Another set of advocacy groups, including the Changing Markets Foundation, Clean Clothes Campaign and Fashion Revolution, worried that the PEF, as it stands, will give a “limited and unholistic picture” of product impact and therefore should not be used as a standalone method to justify corporate green claims, an issue that has drawn increasing scrutiny from regulators in recent months.

Like Make the Label Count, the organizations say that the full impact of a product’s life cycle isn’t being sufficiently captured and that the methodology risks rewarding recycling PET bottles into polyester fibers by not including measurements of microplastic release. Social impacts are likewise missing, they said, since LCA studies don’t shed light on the conditions under which products were made. Others that deserve more attention are hazardous chemicals, biodiversity and animal welfare.
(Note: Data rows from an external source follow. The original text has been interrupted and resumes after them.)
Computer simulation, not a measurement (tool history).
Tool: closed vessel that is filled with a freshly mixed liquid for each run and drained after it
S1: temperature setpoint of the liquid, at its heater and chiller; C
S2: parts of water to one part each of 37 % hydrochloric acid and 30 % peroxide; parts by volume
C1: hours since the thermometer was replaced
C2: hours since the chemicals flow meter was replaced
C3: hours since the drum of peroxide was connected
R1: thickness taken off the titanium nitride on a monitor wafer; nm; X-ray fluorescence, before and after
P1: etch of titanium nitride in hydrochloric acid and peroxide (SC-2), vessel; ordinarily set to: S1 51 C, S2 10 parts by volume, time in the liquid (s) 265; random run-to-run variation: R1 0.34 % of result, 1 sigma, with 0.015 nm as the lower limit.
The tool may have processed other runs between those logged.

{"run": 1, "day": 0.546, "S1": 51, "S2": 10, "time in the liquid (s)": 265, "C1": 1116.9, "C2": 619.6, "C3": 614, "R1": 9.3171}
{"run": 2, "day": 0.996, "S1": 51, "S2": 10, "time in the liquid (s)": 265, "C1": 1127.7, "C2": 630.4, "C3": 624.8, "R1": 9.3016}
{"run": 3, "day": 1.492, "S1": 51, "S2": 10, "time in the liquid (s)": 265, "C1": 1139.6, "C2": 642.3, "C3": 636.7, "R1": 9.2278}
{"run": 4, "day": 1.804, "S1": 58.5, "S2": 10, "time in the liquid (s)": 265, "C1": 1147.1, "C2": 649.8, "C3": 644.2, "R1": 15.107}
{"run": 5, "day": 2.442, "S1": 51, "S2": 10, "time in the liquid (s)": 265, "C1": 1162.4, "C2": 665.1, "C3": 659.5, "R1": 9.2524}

Most of all, the PEF doesn’t address fast fashion, their letter said.

“The EU Textile Strategy draws a clear link between fast fashion and the growing use of fossil-based synthetic fibers,” it said. “At the same time, the PEF method has proved ineffective at capturing the non-physical durability (or ‘emotional’ durability) of a product, i.e. the idea that it is not only the physical properties of a product (such as fiber strength) that determine whether it will be used and worn for a long time; factors such as price and trend temporality play a role too. In this respect (and due to all lifecycle aspects not being covered as outlined above) there is a risk that the method favors the synthetic fibers which have driven overproduction.”

Baptiste Carriere-Pradal, chair of the Policy Hub, a think tank founded by the Sustainable Apparel Coalition, Global Fashion Agenda and the Federation of the European Sporting Goods Industry, as well as chair of the technical secretariat of the PEF project, said that the framework is still “evolving.” During its pilot phase, 14 indicators were included. Now in its second iteration, the PEF’s impact categories number 16, with a circularity formula ​​that accounts for biodegradability and “other elements.” This is a welcome addition, he told Sourcing Journal.

“Make the Label asks for the inclusion of microplastic, while some NGOs are asking for biodiversity,” Carriere-Pradal said. “There is a consensus, from the industry to policymakers and civil society that, moving forward, more impact categories would benefit from being included in the PEF framework. All those points are being explored by the EU Commission and all players are eager to explore further broadening of the PEF scope.”

But there’s a reason not to delay the PEF’s rollout, he said. With the climate crisis escalating, “it is important to have, as soon as possible, an agreed way to measure product footprint intended to be communicated to consumers, starting with the identified 16 impact categories,” Carriere-Pradal said, adding that “time is of the essence.”

Because the “realistic inclusion” of new impacts will take at least five to 10 years to reach maturity, the development of such indicators needs to happen while the commission strengthens future PEF guidelines, he said.

“Consequently, it is important that the upcoming regulation on Substantiating Green Claims recognizes the PEF as the only approved method to communicate on the already identified 16 impact categories, while allowing additional impact to be communicated, such as microplastic, and while working collaboratively on the inclusion of future new impacts and refinement of the methodology for the future,” Carriere-Pradal said.